February 23, 2024

Shadow Insider Trading Back in the Spotlight

The SEC’s novel shadow insider trading theory is back in the spotlight again thanks to an article appearing in the Wall Street Journal earlier this week. The SEC’s case is going to trial next month, which will test the SEC’s theory that an individual can commit an insider trading violation when trading in the stock of an unrelated company based on material nonpublic information that the individual has about his or her own company. The article notes:

No court has ever tackled the idea that executives can go too far when they deploy their specialized knowledge or expertise to trade in the shares of rivals, said Karen Woody, a professor at the Washington and Lee University School of Law.

“I do think this is a push of the law and they are seeing if they can get a court to bless what is a bit of a stretch of the existing parameters,” Woody said of the SEC’s case.

The SEC says two facts about Panuwat’s trading show it was illegal. First, his employer, Medivation, had a policy that forbade trading other companies’ shares when employees had material nonpublic information about Medivation. And second, Panuwat traded on his work computer just seven minutes after he allegedly learned that Pfizer would buy his company.

The press attention to the case has prompted questions again as to what changes should be made to insider trading policies as a result of the SEC’s shadow insider trading case.

The panel that I moderated at the Northwestern Pritzker School of Law’s Securities Regulation Institute last month delved into this topic in some depth, and I was surprised to learn that a significant number of companies that were the subject of a recent academic study had very broad language in their insider trading policies that prohibited trading in other companies’ securities based on material nonpublic information, rather than more targeted language that prohibited trading in the securities of other companies with which the employer did business or was negotiating a potential transaction. Those companies that have the very broad formulation in their insider trading policies should revisit those policies to tighten up the prohibited conduct, so as not to create duties for employees that could potentially be seen as breached under the shadow insider trading concept. Here is our coverage of the topic from the January-February 2023 issue of The Corporate Counsel:

The SEC has been pushing the envelope on quite a few things these days, and one of those areas is with insider trading law. Back in January 2022, a federal district court denied a motion to dismiss a novel insider trading enforcement action brought by the SEC based upon a theory now known as “shadow insider trading.” In SEC v. Panuwat, No. 4:21-cv-06322 (N.D. Cal. Aug. 17, 2021), the SEC took the position that the insider trading laws apply where an insider uses material nonpublic information about his or her own company to trade securities of another company, such as a competitor or peer company in the same industry.

As noted in the court’s decision, the defendent, Panuwat, had a role at his company that included following the stock prices of certain peer companies. Shortly after receiving an internal email stating that his company would be acquired, Panuwat bought short-term out-of-the-money options of one of his company’s peers. Shortly after the acquisition of Panuwat’s company was announced, the stock price of the peer company increased, and Panuwat made more than $100,000 in profits from the options trade. The SEC alleged that Panuwat’s conduct constituted insider trading.

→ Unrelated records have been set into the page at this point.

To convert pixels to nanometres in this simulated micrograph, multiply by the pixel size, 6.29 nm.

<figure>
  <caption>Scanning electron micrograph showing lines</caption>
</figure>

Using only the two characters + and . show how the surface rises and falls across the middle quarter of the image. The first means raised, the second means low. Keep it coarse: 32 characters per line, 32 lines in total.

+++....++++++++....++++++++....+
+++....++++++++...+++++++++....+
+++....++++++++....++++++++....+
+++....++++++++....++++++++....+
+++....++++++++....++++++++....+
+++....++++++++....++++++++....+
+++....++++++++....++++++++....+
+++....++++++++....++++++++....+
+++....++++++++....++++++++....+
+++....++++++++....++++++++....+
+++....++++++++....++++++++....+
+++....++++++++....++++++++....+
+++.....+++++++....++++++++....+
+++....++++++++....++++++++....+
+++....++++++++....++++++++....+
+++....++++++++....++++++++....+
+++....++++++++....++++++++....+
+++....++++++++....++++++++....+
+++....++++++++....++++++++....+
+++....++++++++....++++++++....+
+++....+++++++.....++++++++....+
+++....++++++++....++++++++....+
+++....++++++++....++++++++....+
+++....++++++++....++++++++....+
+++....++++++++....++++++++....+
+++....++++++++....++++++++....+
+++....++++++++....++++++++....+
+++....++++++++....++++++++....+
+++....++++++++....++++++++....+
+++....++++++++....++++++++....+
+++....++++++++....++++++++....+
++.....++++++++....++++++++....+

In the decision, the court’s determination of whether the SEC adequately alleged that Panuwat had breached his duty to his employer turned entirely upon the broad wording of his employer’s insider trading policy. The court did not consider whether Panuwat’s conduct would have been unlawful absent the written insider trading policy that prohibited it. The court concluded that the company’s insider trading policy, which prohibited employees from using the company’s confidential information to trade in the securities of “another publicly traded company,” was broad enough to prohibit trading in the securities of any public company based upon the company’s confidential information.

While it is hard to say how far the SEC’s shadow insider trading theory will go, the Panuwat case highlights a need to avoid overbroad language in the insider trading policy that could potentially broaden the scope of liability for those who are subject to the policy. With that in mind, we have revised the language in the Model Insider Trading Policy regarding trading of securities of other companies while aware of material nonpublic information to be more specific as to the relationship with those companies and how the information is obtained by the individual in the course of their work for their employer.

In our model insider trading policy materials that were included as a special supplement to the January-February 2023 issue, we tightened up the language on this topic to now read:

In addition, it is the policy of the Company that no director, officer or other employee of the Company (or any other person designated as subject to this Policy) who, in the course of working for the Company, learns of material nonpublic information about a company (1) with which the Company does business, such as the Company’s distributors, vendors, customers and suppliers, or (2) that is involved in a potential transaction or business relationship with Company, may engage in transactions in that company’s securities until the information becomes public or is no longer material.

It will be interesting to see how this first shadow insider trading case goes at trial, but even if the SEC does not prevail in the litigation, I think it makes sense to adopt the more specific policy language identified above.